# Homework #13 Solutions

1. Start with the relationship between Caucy stress and 2nd Piola-Kirchhoff stress and take the time derivative to figure out the relationship between $$\dot{\boldsymbol{\sigma}}$$ and $$\dot{\boldsymbol{\sigma}}^\text{PK2}$$.
Hint - You will get a Lie derivative along the way.

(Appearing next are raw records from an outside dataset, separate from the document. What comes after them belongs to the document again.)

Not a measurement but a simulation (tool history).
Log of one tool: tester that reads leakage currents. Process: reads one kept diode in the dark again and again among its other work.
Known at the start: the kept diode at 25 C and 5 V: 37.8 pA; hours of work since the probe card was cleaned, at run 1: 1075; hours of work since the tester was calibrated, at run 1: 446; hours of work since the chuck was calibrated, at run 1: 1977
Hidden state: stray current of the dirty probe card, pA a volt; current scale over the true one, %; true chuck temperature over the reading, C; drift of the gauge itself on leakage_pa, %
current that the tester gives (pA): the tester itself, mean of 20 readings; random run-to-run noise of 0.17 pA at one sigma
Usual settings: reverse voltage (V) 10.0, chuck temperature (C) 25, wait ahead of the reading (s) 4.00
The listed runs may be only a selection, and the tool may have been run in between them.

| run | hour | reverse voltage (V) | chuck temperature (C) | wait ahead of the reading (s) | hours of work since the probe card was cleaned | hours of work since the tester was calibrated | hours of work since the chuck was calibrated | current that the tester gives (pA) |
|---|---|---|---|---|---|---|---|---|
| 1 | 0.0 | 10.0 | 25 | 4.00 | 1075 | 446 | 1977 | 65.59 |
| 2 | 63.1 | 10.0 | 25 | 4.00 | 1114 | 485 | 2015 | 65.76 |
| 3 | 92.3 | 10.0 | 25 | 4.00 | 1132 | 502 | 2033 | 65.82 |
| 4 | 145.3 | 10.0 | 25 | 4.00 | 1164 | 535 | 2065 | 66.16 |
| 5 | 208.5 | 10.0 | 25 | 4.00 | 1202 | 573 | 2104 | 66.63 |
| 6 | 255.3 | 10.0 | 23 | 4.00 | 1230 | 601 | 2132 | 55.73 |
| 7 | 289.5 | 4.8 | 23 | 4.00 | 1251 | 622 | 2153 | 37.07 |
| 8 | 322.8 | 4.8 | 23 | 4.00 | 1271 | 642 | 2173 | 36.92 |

$\boldsymbol{\sigma} = {1 \over J} \, {\bf F} \cdot \boldsymbol{\sigma}^\text{PK2} \cdot {\bf F}^T$

Take the time derivative

$\dot{\boldsymbol{\sigma}} = - \left( {\dot J \over J^2} \right) \, {\bf F} \cdot \boldsymbol{\sigma}^\text{PK2} \cdot {\bf F}^T + {1 \over J} \, \dot{\bf F} \cdot \boldsymbol{\sigma}^\text{PK2} \cdot {\bf F}^T + {1 \over J} \, {\bf F} \cdot \dot {\boldsymbol{\sigma}}^\text{PK2} \cdot {\bf F}^T + {1 \over J} \, {\bf F} \cdot \boldsymbol{\sigma}^\text{PK2} \cdot \dot{\bf F}^T$
And substitute in several identities

$\text{tr}({\bf D}) = {\dot J \over J} \quad \qquad \dot{\bf F} = {\bf L} \cdot {\bf F} \qquad \quad \dot{\bf F}^T = {\bf F}^T \cdot {\bf L}^T$
to get

$\dot{\boldsymbol{\sigma}} = - \text{tr}({\bf D}) {1 \over J} {\bf F} \cdot {\boldsymbol{\sigma}}^\text{PK2} \cdot {\bf F}^T + {1 \over J} \, {\bf L} \cdot {\bf F} \cdot {\boldsymbol{\sigma}}^\text{PK2} \cdot {\bf F}^T + {1 \over J} \, {\bf F} \cdot \dot{\boldsymbol{\sigma}}^\text{PK2} \cdot {\bf F}^T + {1 \over J} \, {\bf F} \cdot {\boldsymbol{\sigma}}^\text{PK2} \cdot {\bf F}^T \cdot {\bf L}^T$

This big equation can be shortened by recognizing that many of the terms contain $${1 \over J} \, {\bf F} \cdot{\boldsymbol{\sigma}}^\text{PK2} \cdot {\bf F}^T$$, which is just the Cauchy stress, $$\boldsymbol{\sigma}$$.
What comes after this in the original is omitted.